Editorial: Paso Robles signs on to rethink CEQA rules
Even within a single county, different cities are taking very different approaches to accelerating what has at times been an uncertain economic recovery.
Consider if you will the recent headlines from the two largest cities in San Luis Obispo County: San Luis Obispo and Paso Robles.
Sensing a chance to grow a bit faster and put energy efficiency projects on a faster track, Paso Robles has signed on to the CEQA Working Group, a coalition of business and trade organizations hoping to revamp the statute which has come under heavy criticism from Gov. Jerry Brown.
Brown has noted repeatedly that California Environmental Quality Act lawsuits are undermining key alternative energy and energy efficiency projects that are necessary if California is going to meet its greenhouse gas reduction and other targets under AB32.

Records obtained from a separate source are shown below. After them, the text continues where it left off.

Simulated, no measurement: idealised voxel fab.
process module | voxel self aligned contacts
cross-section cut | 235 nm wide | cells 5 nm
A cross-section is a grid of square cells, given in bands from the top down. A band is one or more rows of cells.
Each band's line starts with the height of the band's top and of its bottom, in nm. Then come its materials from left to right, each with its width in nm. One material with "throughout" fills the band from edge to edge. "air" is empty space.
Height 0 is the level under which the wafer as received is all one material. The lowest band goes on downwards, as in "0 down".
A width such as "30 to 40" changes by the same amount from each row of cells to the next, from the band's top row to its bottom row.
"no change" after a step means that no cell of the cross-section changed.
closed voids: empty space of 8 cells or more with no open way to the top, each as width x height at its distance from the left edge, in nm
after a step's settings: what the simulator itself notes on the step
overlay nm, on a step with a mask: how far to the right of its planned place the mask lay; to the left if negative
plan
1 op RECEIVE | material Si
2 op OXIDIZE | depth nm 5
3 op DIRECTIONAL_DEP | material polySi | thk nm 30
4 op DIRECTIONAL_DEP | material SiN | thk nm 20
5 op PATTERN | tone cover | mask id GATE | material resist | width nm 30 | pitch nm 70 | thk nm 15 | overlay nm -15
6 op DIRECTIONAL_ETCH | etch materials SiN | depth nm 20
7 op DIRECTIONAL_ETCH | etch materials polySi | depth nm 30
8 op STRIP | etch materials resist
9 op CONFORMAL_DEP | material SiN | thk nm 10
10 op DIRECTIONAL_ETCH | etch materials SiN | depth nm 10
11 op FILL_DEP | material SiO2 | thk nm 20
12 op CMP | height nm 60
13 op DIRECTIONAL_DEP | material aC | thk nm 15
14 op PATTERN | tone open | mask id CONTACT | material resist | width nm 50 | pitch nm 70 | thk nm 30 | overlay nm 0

Echoing a similar view, the Paso Robles City Council voted unanimously on April 2 to join the CEQA overhaul effort.
Meanwhile in San Luis Obispo, it is a burgeoning homeless problem that’s caught the eye of members of its Downtown Organization. The groups board of directors has voted to go before the City Council to seek funding for two dedicated police officers to patrol the downtown area seven days a week.
It is circulating a petition asking for support from those who are “sick and tired of panhandling and undesirable behaviors in downtown SLO.”
The effort to increase policing in downtown SLO echoes a similar effort in downtown Santa Barbara mounted by its hotel-restaurant leadership. That effort has resulted in a larger police force, increased police presence in the entire downtown area and a reduction in street crime.
We’re all in favor of more community policing and we believe that putting more cops on the street is an effective way to reduce crime and stem the tide of panhandlers and petty thieves.
But the bottom line in our cities is that many of them are feeling the impact of no-growth policies, which means they are becoming tourist havens whose residents are the very rich and the very poor.
Tri-county cities need to continue to provide for more economic activity and more housing options. Paso Robles has the right idea with its CEQA reform effort. And more cops will help downtown merchants in SLO, but so will more jobs and housing.